Along with the 1987 Desert Classic, the Skins Game was held on the course between 1986 and 1991.  PGA Tour qualifying school was held six times, the last being 2008 but the hint that the course was becoming more playable was when the Champions Tour held the Liberty Mutual Legends of Golf on it in 1995 and ’96.  The seniors took a liking to the course, which was softened for that event.

The average green size is 6,500 square feet, and the course has close to a hundred bunkers around it.  Water comes into play on nine of the holes, and the Desert Classic course record is 67 which Corey Pavin shot in the final round in 1987.

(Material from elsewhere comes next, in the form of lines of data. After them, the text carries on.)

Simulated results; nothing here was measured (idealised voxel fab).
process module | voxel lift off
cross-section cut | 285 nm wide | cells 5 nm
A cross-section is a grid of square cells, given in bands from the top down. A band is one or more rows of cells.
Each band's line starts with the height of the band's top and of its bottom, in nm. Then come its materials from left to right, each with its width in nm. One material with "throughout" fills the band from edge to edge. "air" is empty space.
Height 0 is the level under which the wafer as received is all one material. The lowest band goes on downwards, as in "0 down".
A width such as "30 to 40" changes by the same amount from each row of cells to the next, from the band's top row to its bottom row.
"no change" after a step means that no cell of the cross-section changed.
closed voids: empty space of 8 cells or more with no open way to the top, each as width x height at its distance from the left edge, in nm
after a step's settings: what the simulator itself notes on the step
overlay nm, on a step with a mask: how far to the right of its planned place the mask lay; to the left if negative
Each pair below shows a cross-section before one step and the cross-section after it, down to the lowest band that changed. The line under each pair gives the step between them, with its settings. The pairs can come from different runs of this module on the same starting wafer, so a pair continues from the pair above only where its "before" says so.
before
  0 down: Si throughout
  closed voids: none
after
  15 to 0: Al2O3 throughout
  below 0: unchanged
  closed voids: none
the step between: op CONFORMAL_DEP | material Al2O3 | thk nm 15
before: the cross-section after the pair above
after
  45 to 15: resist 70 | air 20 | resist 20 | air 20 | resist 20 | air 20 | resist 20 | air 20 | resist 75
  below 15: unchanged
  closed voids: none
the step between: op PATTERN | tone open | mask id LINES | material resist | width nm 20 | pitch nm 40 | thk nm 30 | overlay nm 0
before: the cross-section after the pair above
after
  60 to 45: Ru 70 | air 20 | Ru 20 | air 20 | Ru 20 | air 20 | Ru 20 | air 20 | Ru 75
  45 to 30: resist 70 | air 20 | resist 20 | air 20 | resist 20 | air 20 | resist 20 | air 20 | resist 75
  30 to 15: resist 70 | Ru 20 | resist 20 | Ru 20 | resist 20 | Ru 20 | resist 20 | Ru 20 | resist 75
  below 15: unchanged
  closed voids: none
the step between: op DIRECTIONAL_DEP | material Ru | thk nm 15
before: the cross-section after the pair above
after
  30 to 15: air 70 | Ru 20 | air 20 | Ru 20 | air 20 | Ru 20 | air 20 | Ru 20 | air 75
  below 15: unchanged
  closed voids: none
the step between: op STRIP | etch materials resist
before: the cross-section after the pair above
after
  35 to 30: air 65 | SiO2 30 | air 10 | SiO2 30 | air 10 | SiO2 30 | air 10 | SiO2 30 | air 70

Last year the course played to a 70.24 average and was the 40th hardest course on tour.

Now the course may be one of the most intimidating courses on the PGA Tour but thanks to some work is still manageable.  In 2019, 229 rounds were played on it with 93 rounds in the 70s, 153 under par rounds and only 46 rounds over par.

Other courses used in the Rota:
  • La Quinta C.C.
  • La Quinta, Calif.
  • 7,060 yards     Par 36-36–72
  • The course has a 74.2 rating and slope rating of 136 from the championship tees
  • The course is private and not open to the public

La Quinta was designed by Billy Bell and Lawrence Hughes and opened in 1959.  In 1999, Robert Muir Graves and Damian Pascuzzo came in, rebuilt all the greens, bunkers, and tees.  He has also taken all the water hazards on the course and made them all come into play. The flagpole at the first tee is the official flagpole from the 1960 Winter Olympics at Squaw Valley. It was given to La Quinta Country Club by the Novotny family in memory of Frank Capra.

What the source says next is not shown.